Competition and Migration
Comparing Products
Here are some things to compare when two products are performing differently. Look at the configuration, but also gather evidence on each one (e.g. tracing) to actually confirm or deny whether the feature is in use and the relative cost.
- Compare "underlying" configurations (at least at a high level) such as the operating system (e.g. CPU, RAM usage, etc.), Java (e.g. maximum heap size, garbage collection overhead, -D parameters, etc.), etc.
- Ensure the types and volumes of messages are the same. For example, are there more exceptions in the logs of the worse-performing product?
- Security configuration (e.g. authentication provider)
- Ensure that application logging levels and volume are the same. For example, in one case the default classloading policy of a competitor product picked up a different logging configuration file causing less logging to occur versus WAS.
- If a different temporary directory is used between products (-Djava.io.tmpdir), make sure this will not have any impact (e.g. if it's on a slower file system). For example, Tomcat changes the default temporary directory.
- If the time of a product component (e.g. web service call) is in question, there may be no easy way to compare, so instead consider asking the application to write a log entry at the start and end of each call.
- If there is a small difference, try to magnify the difference (for example, adding more concurrent users) and then gather data.
- Use a monitoring product such as ITCAM that works on both products.
- If you know some aspects of the competition, such as the maximum heap size, then you can test with this same value. If, for example, garbage collection overhead is too high with the same heap size, and there are no other application differences, this may be a sign that some fundamental configuration such as thread pool sizes, data source caching, etc. may be leading to a difference in heap usage and may be the fundamental cause of the difference in performance.
- Profile your application using tools such as the IBM Java Health Center or more simply by taking multiple thread dumps.
- If changing JVMs from HotSpot to J9:
- Review the J9 chapter for common tuning.
- Profile the application and if you see classloading is very heavy, try to eliminate/cache if possible because there have been some observed performance difference in some parts of classloading.
- Test with reduced JIT compilation threads.
- Note that it is possible that two CPUs with identical specifications (e.g. clock speed) may perform differently due to manufacturing defects/differences, physical placement, and other factors which may cause different thermal characteristics and affect behavior such as clock speed (for examples, see Marathe, Aniruddha, et al. "An empirical survey of performance and energy efficiency variation on Intel processors." Proceedings of the 5th International Workshop on Energy Efficient Supercomputing. ACM, 2017.). Consider varying which systems the test are run on to see if there is any difference.

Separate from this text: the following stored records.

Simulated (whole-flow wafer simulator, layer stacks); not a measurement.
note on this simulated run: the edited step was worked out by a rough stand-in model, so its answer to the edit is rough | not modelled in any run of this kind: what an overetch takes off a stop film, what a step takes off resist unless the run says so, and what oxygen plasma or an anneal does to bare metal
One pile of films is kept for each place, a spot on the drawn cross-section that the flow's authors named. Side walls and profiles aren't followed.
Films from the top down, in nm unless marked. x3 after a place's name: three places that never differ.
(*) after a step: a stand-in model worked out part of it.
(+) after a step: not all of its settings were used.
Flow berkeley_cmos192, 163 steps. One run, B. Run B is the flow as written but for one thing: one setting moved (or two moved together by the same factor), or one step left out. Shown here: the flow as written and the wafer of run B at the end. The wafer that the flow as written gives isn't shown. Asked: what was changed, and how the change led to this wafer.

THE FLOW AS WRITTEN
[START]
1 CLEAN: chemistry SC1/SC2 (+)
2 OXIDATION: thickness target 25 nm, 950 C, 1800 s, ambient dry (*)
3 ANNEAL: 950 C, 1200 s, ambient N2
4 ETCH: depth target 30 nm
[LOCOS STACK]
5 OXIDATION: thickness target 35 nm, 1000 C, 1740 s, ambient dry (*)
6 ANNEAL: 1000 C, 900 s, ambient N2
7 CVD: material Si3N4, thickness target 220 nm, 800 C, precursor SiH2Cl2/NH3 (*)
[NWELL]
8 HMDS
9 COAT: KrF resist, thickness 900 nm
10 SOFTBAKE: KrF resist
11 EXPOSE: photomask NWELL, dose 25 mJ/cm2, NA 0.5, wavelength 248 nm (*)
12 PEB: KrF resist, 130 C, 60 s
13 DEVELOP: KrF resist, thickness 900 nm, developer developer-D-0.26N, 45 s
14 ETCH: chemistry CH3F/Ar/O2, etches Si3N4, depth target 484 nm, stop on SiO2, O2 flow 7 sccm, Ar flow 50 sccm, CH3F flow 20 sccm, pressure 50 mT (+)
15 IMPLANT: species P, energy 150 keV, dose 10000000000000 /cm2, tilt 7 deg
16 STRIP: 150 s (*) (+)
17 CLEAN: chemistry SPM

WAS Migration Performance Differences
If a customer reports that performance is worse after migrating WAS versions, consider the following ideas. In some ways, comparing two versions of the same product (e.g. migration) can also be treated as a "competition" between those two versions using the tips in the previous section.
- See the general comparison checklist above.
- What changed? Often times, the hardware, network, and/or application has changed and this could affect the difference. If possible, try installing both versions and applications in the same operating system instance for comparison.
- If the migration is from WAS < 8 to WAS >= 8, and on a platform that runs IBM Java and -Xgcpolicy is not specified on WAS >= 8, and -Xgcpolicy was not specified on the previous version or a non-gencon policy was specified, then the default gcpolicy changed to gencon with WAS V8.0. With gencon, part of the young generation (-Xmn, which defaults to 25% of -Xmx) is unavailable for the application (amount changes dynamically based on the tilt ratio), so there would be relatively less Java heap than previously which can cause performance changes.
- Compare the configurations between versions, first checking the basics such as generic JVM arguments, thread pool configurations, and then more thoroughly. Note that comparing configuration across major product versions may show some known differences in the product that may be unrelated.
- WAS traditional V8.5 includes Intelligent Management (formerly WVE) enabled by default, which includes additional PMI activity amongst other things (ODC rebuilds in the DMGR, etc.), which some customers (particularly on z/OS) may notice during idle periods compared to previous versions. IM may also introduce additionally memory overhead, particularly as the size of the cell increases. If you are not using IM features, then consider disabling it with LargeTopologyOptimization=false.
- Java EE5 modules introduced annotation scanning which can increase startup time and decrease application performance. See the Annotation Scanning section in the WAS chapter.
- Use the migration tools to review the application. The toolkit includes a "Performance" section.
- If the migration is from WAS < 8 to WAS >= 8, and the
application uses Spring, calls to
ApplicationContext.getBean()
on beans using the@Async
annotation cause higher CPU utilization. - On z/OS, ensure that WLM service classes and other classifications are the same.
- If you're migrating from IBM Java <= 8 to IBM Java >= 11 or Semeru Java (OpenJ9+OpenJDK), the JVM is largely the same, but the JCL may have significant changes (e.g. the performance characteristics of the JAXP XSLT compiler may change positively or negatively depending on the use case).
- Review the Java migration notes.
- When installing a fixpack, the Java shared class cache and OSGi caches are cleared.
Known Migration Issues
Linux
- When migrating from RHEL 8.6 (kernel 4.18.0-372.9.1) to RHEL 8.7 and
later (kernel 4.18.0-425.3.1 and later), there is a known performance
regression of ~8 to 10% on certain hardware due to default
changes in the Linux kernel options
mmio_stale_data=full
andretbleed=auto
for hardware vulnerability mitigations.
IBM Semeru Runtimes
- IBM Semeru Runtimes 17.0.10 has a known issue that may cause unexpected global GCs with a reason of "rasdump" and this is fixed in 17.0.11.